We talk a lot about big data on this blog, but we usually address it at an abstract level. I think that’s important because it’s useful to communicate the conceptual underpinnings of what can influence a sea change in the way businesses think about data. But it’s also helpful to look at specific examples of how big data is helping companies do better. In this post I’d like to take a look at a nice example of the difference big data can make from the data back-up service Backblaze.
Backblaze stores around 100 Petabytes of data — that’s 100,000,000 Gigabytes — on 40,000 hard drives. When you have that many hard drives, you can guarantee that a few are going to fail every day. You could wait until they fail and then replace them, but it’s better to spot when a hard drive is likely to fail and replace it first. Predicting hard drive failure is a difficult task. A few months ago Backblaze released aggregate figures of hard drive failure rates which showed that hard drive failures followed a predictable path, most fail early or they fail after a couple of years.

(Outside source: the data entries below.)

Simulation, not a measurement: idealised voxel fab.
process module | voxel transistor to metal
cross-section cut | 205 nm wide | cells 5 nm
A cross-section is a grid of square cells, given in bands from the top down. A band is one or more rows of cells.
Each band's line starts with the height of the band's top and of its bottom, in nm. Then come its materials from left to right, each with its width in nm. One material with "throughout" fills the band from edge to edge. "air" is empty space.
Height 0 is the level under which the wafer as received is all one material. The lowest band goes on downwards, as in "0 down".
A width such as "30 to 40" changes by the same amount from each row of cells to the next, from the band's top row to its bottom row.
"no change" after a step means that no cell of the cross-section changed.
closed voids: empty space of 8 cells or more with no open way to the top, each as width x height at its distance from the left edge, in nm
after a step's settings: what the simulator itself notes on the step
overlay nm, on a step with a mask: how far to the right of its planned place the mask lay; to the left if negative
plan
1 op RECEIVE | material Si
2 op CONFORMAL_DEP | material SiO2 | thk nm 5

But those aggregate figures aren’t especially useful for determining when any particular hard drive will fail. For that you need different data. All modern hard drives contain a monitoring system called S.M.A.R.T.(Self-Monitoring, Analysis, and Reporting Technology) that returns over 70 different statistics about the state of a hard drive.
All that data sounds great, but in fact most of it useless for determining whether a hard drive is likely to fail. The difficult thing is to know which of the 70 statistics correlate with a hard drive failure, and for that you need a mass of data across many different hard drives. To be statistically significant, any correlation between reported S.M.A.R.T. statistics and hard drive failures has to be observed across hundreds or thousands of hard drives over a significant period of time. And that’s just what Backblaze is in a position to do.
You can look at the Backblaze blog article for full details, but, in short, most of the S.M.A.R.T statistics turned out to be useless for deriving hard drive failure predictions; even those would one have intuitively thought to be useful and those that showed superficial correlations with hard drive failure. By monitoring the S.M.A.R.T. statistics for thousands of drives, the company was able to whittle the relevant statistics down to just five that usefully predict failure.
The Backblaze post is a neat example of how a company is leveraging the data available to it to to improve the efficiency of its business operations. Now, not all companies have or need tens of thousands of hard drives, but most have equivalent data flows relevant to their operations that, if leveraged properly, are capable of improving the way their business works.